Instantiate the iNeuBe model

model = iNeuBe(n_spk=2, n_fft=512, stride=128)

Forward pass with random input

input_tensor = torch.randn(4, 16000, 2) # 4 samples, 16000 time steps, 2 mics ilens = torch.tensor([16000] * 4) # Lengths of the inputs enhanced, lengths, additional = model(input_tensor, ilens)

Raises:
- AssertionError – If the installed torch version is lower than 1.9.0.
- NotImplementedError – If an unsupported output_from option is provided.

Initialize internal Module state, shared by both nn.Module and ScriptModule.

forward(input: Tensor | ComplexTensor, ilens: Tensor, additional: Dict | None = None) → Tuple[List[Tensor | ComplexTensor], Tensor, OrderedDict]

Forward pass for the iNeuBe model, processing multi-channel audio input.

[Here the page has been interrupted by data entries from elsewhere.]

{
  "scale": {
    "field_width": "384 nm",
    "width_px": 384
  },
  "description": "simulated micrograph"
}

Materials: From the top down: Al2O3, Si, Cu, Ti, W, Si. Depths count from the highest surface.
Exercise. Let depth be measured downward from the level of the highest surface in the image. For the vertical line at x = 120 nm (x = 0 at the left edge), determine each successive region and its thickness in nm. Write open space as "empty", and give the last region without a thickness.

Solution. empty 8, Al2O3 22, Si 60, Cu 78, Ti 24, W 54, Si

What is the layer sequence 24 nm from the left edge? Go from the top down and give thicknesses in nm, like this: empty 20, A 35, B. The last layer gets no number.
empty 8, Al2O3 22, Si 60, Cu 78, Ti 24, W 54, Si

This method takes a batched multi-channel audio tensor and computes the enhanced audio output through the model’s forward network.

Parameters:
- input (Union *[*torch.Tensor , ComplexTensor ]) – Batched multi-channel audio tensor with C audio channels and T samples of shape [B, T, C].
- ilens (torch.Tensor) – Input lengths of shape [Batch].
- additional (Optional *[*Dict ]) – Other data, currently unused in this model.
Returns: Tuple[List[Union[torch.Tensor, ComplexTensor]], torch.Tensor, OrderedDict]: A tuple containing:
- enhanced (List[Union[torch.Tensor, ComplexTensor]]): : A list of length n_spk, containing mono audio tensors with T samples for each speaker.
- ilens (torch.Tensor): The input lengths as a tensor of shape (B,).
- additional (OrderedDict): Other data, currently unused in this : model; returned for compatibility.
Raises:NotImplementedError – If an unsupported output type is specified.

############# Examples

>>> model = iNeuBe(n_spk=2)
>>> input_tensor = torch.randn(4, 16000, 2)  # 4 samples, 16000 time steps, 2 channels
>>> ilens = torch.tensor([16000, 16000, 16000, 16000])  # Input lengths
>>> outputs, lengths, _ = model.forward(input_tensor, ilens)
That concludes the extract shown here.